Moral: when a politician says they can fix a problem, don't.believe a word.  They have neither the ability nor the commitment to do so when they are chasing the next soundbite. And don't believe the Treasury when they measure value for money on PFI schemes

Monday 5 March 2012

Frenchman caught with trousers down, sues Google

As you would of course. A Frenchman living in a little village in the Maine-et-Loire is suing Google over a Street View photo that shows him peeing in his garden As with most people in Street View pics, the image is somewhat blurred, but seeing as how it is a small village, everyone knew where he lived, so it was a bit of a give away. He also thinks €10,000 worth of Google Ad revenue would repair his hurt feelings.

Being such a provincial, he thinks that he can sue Google France, whose crafty avocat says that he should be suing the parent company who are actually the publisher.  This seems a bit petty given that Google seems to hide behind a myriad of offshore companies and yet projects itself onto our screens wherever we are.

Pay up Google or expect to be pissed all over in the French courts.

Hat tip: Ouest France, details in French here

Saturday 3 March 2012

The dumb majority

Yesterday, there was a report that 50% of working-age Britons are functionally innumerate.

50%? Incredible. That's more than half.

Thursday 1 March 2012

Pi in the sky

I have been following with interest the progress of the Raspberry Pi.  For benefit of those who have followed the hype, the Raspberry Pi is a single-board computer developed in the UK by the Raspberry Pi Foundation. The foundation plans to release two versions, priced at US$25 and $35. It is intended to stimulate the teaching of basic computer science in schools.

It is a very cool device and its creators are obviously well intentioned, I doubt that it will encourage anything significantly educational. The "device" is not a complete computer.  At the moment it is just a single board computer laid out on a PCB with all the right device connections but no case and no connections.  OK, so you don't really need a case for a bare bones computer, but you probably need a screen - count $50 for that, plus a keyboard ($10-15)  and a mouse ($5-10), power supply ($10), a video cable ($5) and at least one SD card to boot from ($5), so right now this $110 computer with less computing power than a Pentium 4 (but probably the same amount of memory-256Mb) is going set our aspiring student at least $115. For much less than that the same student could probably pick up a not very worn out second hand PC with higher specs.

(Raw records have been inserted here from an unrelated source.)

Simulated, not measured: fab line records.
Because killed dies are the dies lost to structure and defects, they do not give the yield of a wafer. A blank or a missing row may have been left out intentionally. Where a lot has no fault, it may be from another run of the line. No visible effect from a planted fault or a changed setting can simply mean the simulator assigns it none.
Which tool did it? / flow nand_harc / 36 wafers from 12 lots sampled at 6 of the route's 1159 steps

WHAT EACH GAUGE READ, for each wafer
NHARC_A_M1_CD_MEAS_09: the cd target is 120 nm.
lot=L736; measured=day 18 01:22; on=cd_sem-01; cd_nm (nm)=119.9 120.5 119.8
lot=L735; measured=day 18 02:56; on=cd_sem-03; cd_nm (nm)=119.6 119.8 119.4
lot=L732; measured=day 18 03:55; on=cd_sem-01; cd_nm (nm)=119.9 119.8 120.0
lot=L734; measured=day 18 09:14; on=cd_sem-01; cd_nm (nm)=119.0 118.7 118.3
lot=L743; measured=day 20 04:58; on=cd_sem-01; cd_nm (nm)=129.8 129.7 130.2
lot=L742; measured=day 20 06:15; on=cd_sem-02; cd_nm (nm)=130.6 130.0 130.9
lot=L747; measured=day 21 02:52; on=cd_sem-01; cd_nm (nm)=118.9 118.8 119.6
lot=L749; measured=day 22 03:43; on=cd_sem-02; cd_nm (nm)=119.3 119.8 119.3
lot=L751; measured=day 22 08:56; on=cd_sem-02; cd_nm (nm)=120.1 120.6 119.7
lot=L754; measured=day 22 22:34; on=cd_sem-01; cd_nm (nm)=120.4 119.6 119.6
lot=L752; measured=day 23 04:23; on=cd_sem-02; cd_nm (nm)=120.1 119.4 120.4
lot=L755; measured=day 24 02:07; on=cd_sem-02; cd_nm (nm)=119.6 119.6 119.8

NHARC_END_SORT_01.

Well not quite higher specs because the Raspberry Pi has a very high end GPU for a device that is basically mobile phone technology with the phoney bits thrown away, but our aspiring computer scientist doesn't really need that to printf("Hello world!")

Rather than try to wrestle with Linux, gcc, X11 and all manner of baffling complications, if young kids really want to learn to program they will get an old PC, a copy (probably free) of some ancient C or C++ compiler or maybe some newer variant such as Java or Python, and prove to themselves that they can write programs that show 3+4 really does equal 7.

So who was really up at 6 o'clock in the morning yesterday trying to buy the 10,000 that went on sale, bringing down the websites of RS and Farnell?  Not schoolkids, who don't have credit cards. This Raspberry Pi thing is going to be bought up by people who can afford to buy a more expensive computer and probably already own one. It is useful to people who are looking for low power consumption PC's or nifty toys. Will it turn poverty stricken countries in to educational proving grounds for teams of developers? No.

Will it work for schools, when the average IT teacher knows and cares about little more than Power[point and Excel?  No, because the quality of support will so abysmally poor and the Raspberry Pi Foundation which claims to be a charity (they are registered) seems to think that all the support will come from the geek user community.  In practice current policy in schools is that PC's are shipped in in boxes by box-shifting companies, who may give little user advice, but they know how to get the boxes up and running?  Will there be any similar support from the R-Pi "user community"? Dream on.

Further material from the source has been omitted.